Why a Grape Turns Into a Fireball in a Microwave

Nuking a grape produces sparks of plasma, as plenty of YouTube videos document. Now physicists think they can explain how that energy builds up.
bunch of grapes
Akram Elsaiegh/EyeEm/Getty Images

The internet is full of videos of thoughtful people setting things on fire. Here’s a perennial favorite: Cleave a grape in half, leaving a little skin connecting the two hemispheres. Blitz it in the microwave for five seconds. For one glorious moment, the grape halves will produce a fireball unfit for domestic life.
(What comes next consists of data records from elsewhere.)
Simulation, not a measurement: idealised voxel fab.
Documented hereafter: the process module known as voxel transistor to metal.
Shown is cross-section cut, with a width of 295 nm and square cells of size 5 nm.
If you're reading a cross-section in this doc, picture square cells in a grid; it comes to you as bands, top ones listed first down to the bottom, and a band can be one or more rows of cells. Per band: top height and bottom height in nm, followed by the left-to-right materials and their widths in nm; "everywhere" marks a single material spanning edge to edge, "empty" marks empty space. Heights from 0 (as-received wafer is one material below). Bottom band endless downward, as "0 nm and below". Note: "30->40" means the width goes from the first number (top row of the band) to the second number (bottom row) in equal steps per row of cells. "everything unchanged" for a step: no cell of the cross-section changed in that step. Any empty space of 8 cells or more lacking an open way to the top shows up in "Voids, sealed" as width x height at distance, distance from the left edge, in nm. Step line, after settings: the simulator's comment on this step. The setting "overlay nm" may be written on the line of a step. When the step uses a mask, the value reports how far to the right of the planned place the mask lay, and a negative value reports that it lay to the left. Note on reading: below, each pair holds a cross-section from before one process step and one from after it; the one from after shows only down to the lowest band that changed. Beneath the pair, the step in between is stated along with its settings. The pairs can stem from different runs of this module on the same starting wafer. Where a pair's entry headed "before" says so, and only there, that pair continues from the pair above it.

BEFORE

Physicist Stephen Bosi tried the experiment back in 2011 for the YouTube channel Veritasium, in the physics department’s break room at the University of Sydney. On camera, he and the show’s host whooped in the glow of the grape. “Who needs drugs?” Bosi yells in the video, as a particularly psychedelic plume erupts. Off-camera, they discovered they had burned the interior of the physics department microwave.

Hamza Khattak

It’s a crowd pleaser, as long as you avoid melting your kitchen appliances. But it turns out, even after millions of YouTube views and probably tens of scorched microwaves, no one knew exactly why the fireball forms. Popular online explanations usually say that the grape halves act like an antenna, and they somehow direct microwaves onto the small bridge of skin to ignite the initial spark. But nobody had actually done the math to prove it. After several summers of microwaving grape-shaped objects and simulating the microwaving of those objects, a trio of physicists in Canada may have finally figured it out.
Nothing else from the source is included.